Monday, August 12, 2013

Risky Business

Two big challenges face us when we work. Tackling them requires a pre-existing plan, wisdom and courage.
Many, many things are happening when you paint. As you endeavor to convert 3 dimensions into 2 so that it looks like 3, your mind has to be both in the present and the future. You must be totally in the moment as you process the information and translate light into pigment, but you can’t lose sight of the final painting. The final painting will stand alone. If it doesn’t work, you have to deep six it, even if you’ve spent a LOT of time and effort on it.

So the pre-existing plan: to go for the most excellent product possible. Wisdom is required to remain objective in your judgment, and courage, to do something rash if the work does not meet your pre-existing plan. If you aim for nothing, as they say, you will be sure to hit it.

The two challenges then are, do not let any work become too precious to you, and do not over-work a piece. These are both lethal to good painting. If you grow fond of a passage that is holding the rest of the painting back, you will be reluctant to sacrifice it for the good of the painting. If the painting is not working, over-working is not necessarily the best solution. Sometimes you have to just scrape a painting. If there's a question, answer it honestly. I tell my own self, "When in doubt, scrape it out." 

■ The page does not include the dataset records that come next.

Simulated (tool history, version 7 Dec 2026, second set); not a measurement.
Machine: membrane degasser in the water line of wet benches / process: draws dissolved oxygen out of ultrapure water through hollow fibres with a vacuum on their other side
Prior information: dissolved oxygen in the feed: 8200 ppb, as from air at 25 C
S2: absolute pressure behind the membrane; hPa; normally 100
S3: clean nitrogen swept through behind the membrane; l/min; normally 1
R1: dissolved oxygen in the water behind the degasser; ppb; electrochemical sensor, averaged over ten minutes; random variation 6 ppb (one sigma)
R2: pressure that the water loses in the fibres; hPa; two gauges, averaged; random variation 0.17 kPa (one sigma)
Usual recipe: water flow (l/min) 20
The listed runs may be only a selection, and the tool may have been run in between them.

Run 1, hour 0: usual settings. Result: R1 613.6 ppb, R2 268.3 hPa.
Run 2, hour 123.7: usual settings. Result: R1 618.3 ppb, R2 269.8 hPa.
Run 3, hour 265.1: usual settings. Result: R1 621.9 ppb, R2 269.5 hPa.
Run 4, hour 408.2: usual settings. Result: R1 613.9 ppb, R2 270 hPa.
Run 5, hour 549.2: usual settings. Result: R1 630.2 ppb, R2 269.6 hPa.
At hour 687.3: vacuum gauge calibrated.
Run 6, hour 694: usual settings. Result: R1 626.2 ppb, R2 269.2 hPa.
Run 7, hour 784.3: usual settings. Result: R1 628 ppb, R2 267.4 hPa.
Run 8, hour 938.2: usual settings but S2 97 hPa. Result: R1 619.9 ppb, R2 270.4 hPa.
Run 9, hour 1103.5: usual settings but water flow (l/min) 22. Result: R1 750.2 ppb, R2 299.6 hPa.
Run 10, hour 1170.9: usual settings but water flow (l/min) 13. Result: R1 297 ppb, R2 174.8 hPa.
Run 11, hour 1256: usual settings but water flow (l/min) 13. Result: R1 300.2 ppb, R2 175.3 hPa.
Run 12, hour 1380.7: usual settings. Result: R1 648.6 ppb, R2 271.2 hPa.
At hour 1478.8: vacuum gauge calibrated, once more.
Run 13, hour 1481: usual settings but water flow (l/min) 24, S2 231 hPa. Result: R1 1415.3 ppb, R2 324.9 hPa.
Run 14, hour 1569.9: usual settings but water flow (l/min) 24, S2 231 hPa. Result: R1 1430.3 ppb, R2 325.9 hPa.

Dan Gerhartz tells a story about painting with a friend for an afternoon. When it was time to wrap it up, he could hear, scriiiitch, scraaaatch, scriiiitch… He realized that his friend was scraping his painting off, and asked, “Hey, what are you doing?” His friend replied, “Well, my palette knife isn’t sharp enough to slash my wrists so…” It makes me laugh because I know exactly what that’s like.
Last Friday, our group had a lovely girl in a Greek costume posing for us. At the end of a very engaging 3 hours, I had a painting that maybe I should have left alone; it was only an exercise after all. But since I had a reference photo, I decided to use it and fix her crossed eyes. Once I started, I saw that really, she was all wrong, and Richard Schmid’s voice was whispering in my mind, “Never knowingly leave anything wrong on your canvas.” So I wiped from her eyebrows down and started over. The photos show the original work in progress, then the re-entry as I began the make-over (you can see how terrifying this step is, haha!), and finally the painting as it was when my time ran out. My favorite way to work when I'm doing portraits is to start from life, spend some time with reference work, then finish from life... but since this is only an exercise, I'm stopping now.


Wednesday, July 31, 2013

Follies and Foibles

I have a painting that I'm getting ready to sell and several paintings that are being prepared for a big solo show that I have coming up toward the end of the year, so I've been varnishing. I learned from Daniel Greene that the best and safest place to do that is in the bathroom. It can be closed off, there's a vent and probably a window, it can be made lint-free by removing the towels, rugs and curtains, and if you lay the paintings across the tub, there is total ventilation all around the painting as it dries.
I have been varnishing like this for many years without incident but today, disaster struck:

There were 3 paintings in there drying and when I went in to check on them, I was shocked and chagrined to see debris covering the paintings! Somehow (still a mystery), a large quantity of I-don't-know-what, including dead wasps, was spontaneously dumped from the vent on to the paintings. I am very thankful that the varnish was all but dry and I'm almost certain that I will be able to remove it from the paintings. Follies and foibles!
I will post a blog on varnishing in the not-too-distant future, and one on tubing your own paint. These are skills that are not really covered anywhere that I can find, so I have had to learn them in The School of Hard Knocks. I now feel totally free to share these kinds of things with you, not being locked in to the smaller mission of my past blog. The "old" blog tried to be very brief and to stick to one thing, directly related to a painting or a show, with very little comment. I know I scared some of you with my "Rededication" post, because I got lots of emails! I left the impression that perhaps I was going to retire from painting and take up preaching, which I am neither qualified nor inclined to do! I just wanted to break out of the tight little blog template and be free to share all kinds of things with you.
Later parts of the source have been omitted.